PHILADELPHIA

Philadelphia Jews Say Israel’s 60th is No Time to Celebrate

Organizers Commemorate Palestinian Displacement at “Israel 60″ Parade and Festival

PHILADELPHIA, PA — On Sunday, May 18, 2008, anti-zionist Jews from across the Philadelphia area protested the Jewish Federation of Greater Philadelphia’s “Israel 60 Parade and Festival” under the banner of “No Time to Celebrate.” Activists wore all black and held signs reading “60 years of Ethnic Cleansing – No Time to Celebrate” and “Philadelphia’s Jews Remember the Nakba.”

Activists lined the Israel 60 parade route and demonstrated their position of dissent from within the Jewish community. In addition to holding signs and chanting, the activists also held the image of Handala – the character created by Palestinian artist Naji Al-Ali who represents the struggle of Palestinian refugees. Protester Hannah Mermelstein explained, “The Nakba that began in 1948 continues today. Even thought the Jewish Federation of Greater Philadelphia claims “one city, one celebration”, we are here to let participants and organizers of the Israel 60 Parade and Festival know that there has never been Jewish consensus around Israel. We support Palestinian people’s right to return, individually and collectively, to the homes they lost in 1948 and in the violent decades since then.”

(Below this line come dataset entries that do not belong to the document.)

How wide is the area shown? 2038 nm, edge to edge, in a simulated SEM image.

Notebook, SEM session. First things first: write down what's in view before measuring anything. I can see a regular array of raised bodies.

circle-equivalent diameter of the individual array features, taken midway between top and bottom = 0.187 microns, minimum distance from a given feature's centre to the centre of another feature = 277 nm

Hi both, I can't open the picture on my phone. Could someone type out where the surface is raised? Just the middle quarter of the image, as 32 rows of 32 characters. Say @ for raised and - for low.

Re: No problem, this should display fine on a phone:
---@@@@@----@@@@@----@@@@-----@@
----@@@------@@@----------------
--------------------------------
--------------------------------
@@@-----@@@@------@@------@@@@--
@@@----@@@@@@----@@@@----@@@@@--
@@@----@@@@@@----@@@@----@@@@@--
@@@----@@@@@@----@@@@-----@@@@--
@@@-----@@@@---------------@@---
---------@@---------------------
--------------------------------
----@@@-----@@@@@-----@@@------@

The protestors brought attention to the history of Palestinian dispossession. While many in the world celebrate Israel 60, Palestinians around the world mourn 60 years since the Nakba – Arabic for “catastrophe” – of 1948. Sixty years ago, Zionist militias destroyed over 500 Palestinian villages and made more than 800,000 Palestinian people refugees in order to create a Jewish state in a land where the majority was not Jewish.

According to Israeli Human Rights organization B’Tselem, Palestinians in Gaza, the West Bank, and East Jerusalem are denied access to land, water, healthcare, and other basic resources. Palestinians throughout historic Palestine experience international isolation, economic devastation aided by the erection of a 730-kilometer wall, and continued closures and invasions including the siege of Gaza.

Another protester Adam Horowitz noted, “The Jewish Federation of Greater Philadelphia does not speak for the entire Jewish community. We imagine “independence” and “freedom” outside the bounds of a state based on ethnic exclusivity and dispossession. This is no time to celebrate.


Public Banners Remember the Nakba

PHILADELPHIA, PA — On the mornings of May 18 and 20, 2008, Philadelphia drivers found messages hanging from several bridges leading into the city. Banners read, “Jews remember the Nakba,” “Ethnic cleansing is not a Jewish value,” “U.S. Jews mourn the Palestinian lives and land lost in 1948,” and “Jews say Israeli ‘independence’ = Palestinian dispossession.”